Open tank or buffer vessel 5

[Thermo01]

Is there a reason why in process cooling, open tanks (sometimes with Weir plates) tend to be used rather than a low loss header or buffer vessel?

We have a site where we have been asked to combine 3 separate chilled water systems into one (2 x 40kw and 1 x 60kw chiller). All 3 systems have their own pipework pumps, heat exchangers, etc.

The plan would be to have 1 Chiller (140kw of cooling) with primary pumps, feeding a LLH or buffer vessel. The individual areas would then take off the LLH or buffer vessel with their own pumps. Whenever I come across open tanks, they always seem to have issues with the pumps cavitating (I understand they probably haven't worked out the NPSH to prevent this) but there must be a reason why an open tank has been used rather than a pressurised system.

Any suggestions would be appreciated

Thanks

 

[1503-44]

Don't know, but might there be advantages to reducing pressure to atmos, having some evaporation and allowing excess heat to escape at the open tank? Like a cooling tower ... without the tower?

If you think I am wrong about anything I say, then please do correct me, but please also refrain from condescending lectures to myself and others here, in the preschool level details of chem, math and physics. Thank you. I will try to do the same.

 

[Rputvin]

When you're not changing elevation it's a lot easier to have an open tank (or "nearly" open as the case may be) as your controlled low-pressure location instead of pressurizing, dealing with volume changes as temperatures swing, having pressurized makeup available, code/safety relief valves or the added headache of a central safety system, introducing air from servicing sections of the line, not being able to read a pressure gauge without finding the "zero" gauge to get your delta, etc.

The atmospheric tank simplifies a lot of those issues, and most companies won't really have design or code requirements if there's no pressurization happening other than some minimal pump head, so the cost of the install comes down significantly as well.

The more complicated you make it, the more expensive it becomes to bid, engineer, build, etc.

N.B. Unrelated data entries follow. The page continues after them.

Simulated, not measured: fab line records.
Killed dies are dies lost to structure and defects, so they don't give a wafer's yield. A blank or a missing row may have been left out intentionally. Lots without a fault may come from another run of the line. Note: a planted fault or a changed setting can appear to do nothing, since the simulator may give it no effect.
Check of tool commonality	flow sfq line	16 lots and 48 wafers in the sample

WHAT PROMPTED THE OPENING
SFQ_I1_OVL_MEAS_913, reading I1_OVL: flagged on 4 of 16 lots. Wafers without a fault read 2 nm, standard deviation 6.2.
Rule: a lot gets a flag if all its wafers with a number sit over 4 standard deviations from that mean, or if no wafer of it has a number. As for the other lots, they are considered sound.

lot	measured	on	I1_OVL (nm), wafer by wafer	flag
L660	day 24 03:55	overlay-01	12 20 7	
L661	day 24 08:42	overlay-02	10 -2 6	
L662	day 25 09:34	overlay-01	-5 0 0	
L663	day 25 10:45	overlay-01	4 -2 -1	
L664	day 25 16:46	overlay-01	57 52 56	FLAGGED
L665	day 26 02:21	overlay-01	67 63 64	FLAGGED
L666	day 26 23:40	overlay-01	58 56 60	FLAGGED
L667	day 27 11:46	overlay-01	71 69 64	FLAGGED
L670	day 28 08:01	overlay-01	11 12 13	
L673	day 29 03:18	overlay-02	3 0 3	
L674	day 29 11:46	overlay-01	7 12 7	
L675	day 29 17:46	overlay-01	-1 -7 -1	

And keep in mind not everything likes to live on a pressurized loop. Most of the equipment I deal with has a backpressure requirement of <5psig, so an open tank is basically a requirement.

 

[LittleInch]

Well with an open tank you know for definite what the pressure will be.

Why your pumps cavitiate or ones you've seen I don't know, but there are many badly designed HVAC systems around so maybe they didn't understand the basics of liquid flow - who knows?

What's a LLH? It's always best to spell out abbreviations in full first as we all use different ones sometimes.

The thing you really need to watch when doing something like this is whether your one new big machine can handle the turndown and not start short cycling.

Sometimes more smaller units give you better flexibility and a more even temperature in your chilled water.

Remember - More details = better answers
Also: If you get a response it's polite to respond to it.

 

[1503-44]

Rvputvin, great post. I read an article last week about how the world is so in to solutions that always add things and making them more complex, rather than taking things away, or building simple things that work well. Like everything has to have all the latest lights, bells and whistles. Perfect example. Thanks.

If you think I am wrong about anything I say, then please do correct me, but please also refrain from condescending lectures to myself and others here, in the preschool level details of chem, math and physics. Thank you. I will try to do the same.

 

[FacEngrPE]

In the HVAC world a water tank can be sized to buffer swings in cooling load. and time shift loads. A decoupling manifold will work fine if you do not need thermal storage.
Thermal storage can also be sized to minimize short cycling of chillers.